How does Google search work?

Nova Land · May 26, 2007

I recently learned that my assumption about how Google search works is wrong.

I thought that when one typed a phrase in quotation marks into Google's search window that Google would provide a hit list of all the searchable sites which contained that exact phrase. Thus, a search for, say, "shot in the dark" would turn up more hits than a search for "a shot in the dark", because all the sites which turned up as hits in a search for "a shot in the dark" would also turn up with hits in a search for "shot in the dark".

But apparently that is not always the case. For example, A search for "snow in Alaska" gives 812 hits, but a search for "all the snow in Alaska" gives 7800 hits.

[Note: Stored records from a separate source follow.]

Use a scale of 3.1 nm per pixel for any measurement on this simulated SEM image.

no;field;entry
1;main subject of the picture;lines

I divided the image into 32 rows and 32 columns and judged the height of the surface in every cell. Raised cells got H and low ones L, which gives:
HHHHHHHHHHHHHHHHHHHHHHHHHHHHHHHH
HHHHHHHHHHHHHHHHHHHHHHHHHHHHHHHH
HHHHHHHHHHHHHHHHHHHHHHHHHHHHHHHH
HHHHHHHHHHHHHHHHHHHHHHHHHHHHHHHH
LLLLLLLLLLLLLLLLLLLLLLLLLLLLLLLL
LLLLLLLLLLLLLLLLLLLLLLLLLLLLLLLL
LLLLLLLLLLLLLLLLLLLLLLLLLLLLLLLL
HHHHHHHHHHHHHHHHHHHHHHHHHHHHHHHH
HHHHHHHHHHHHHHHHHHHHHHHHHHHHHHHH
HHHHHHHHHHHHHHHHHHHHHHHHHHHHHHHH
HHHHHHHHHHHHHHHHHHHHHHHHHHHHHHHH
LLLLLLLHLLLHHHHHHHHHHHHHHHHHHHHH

Can anyone explain why this is so?

> hat tip to Myriad for providing the "all the snow in Alaska" example, over in this post in Puzzles <

Foolmewunz · May 26, 2007

Just a hunch.... "all the snow in Alaska" is an actual quote from a verse. There may be some mechanism for looking up cites or quotes that tells the search engine that you have to get "X" amount of the words in the expression?
Using "all the snow in Alaska" the first x hits are from the quotation by Bing Crosby, but googling "snow in Alaska", it turns up, but not from any of the famous quotation pages, and well into the hits, not in the top twenty...

Other searches adding "all the" or other modifiers show what you'd expect... higher numbers of hits without adding in "all the". Even "all the tea in China" versus "tea in China"....

Anyhow - like I said, just a hunch on the quotation within quotes, thing.

rockoon · May 26, 2007

Note the 'similar pages' links within google search results. Presumably this link represents a slew of pages that are not returned by the curent search but actualy ('technically') do match your search. Remember that its pointless to return pages that are so similar as to be rationally considered equal in content.

Also note that google does not index overly-abundant words such as 'is' and 'a'

Nova Land · May 26, 2007

rockoon said:
Note the 'similar pages' links within google search results. Presumably this link represents a slew of pages that are not returned by the curent search but actualy ('technically') do match your search. Remember that its pointless to return pages that are so similar as to be rationally considered equal in content.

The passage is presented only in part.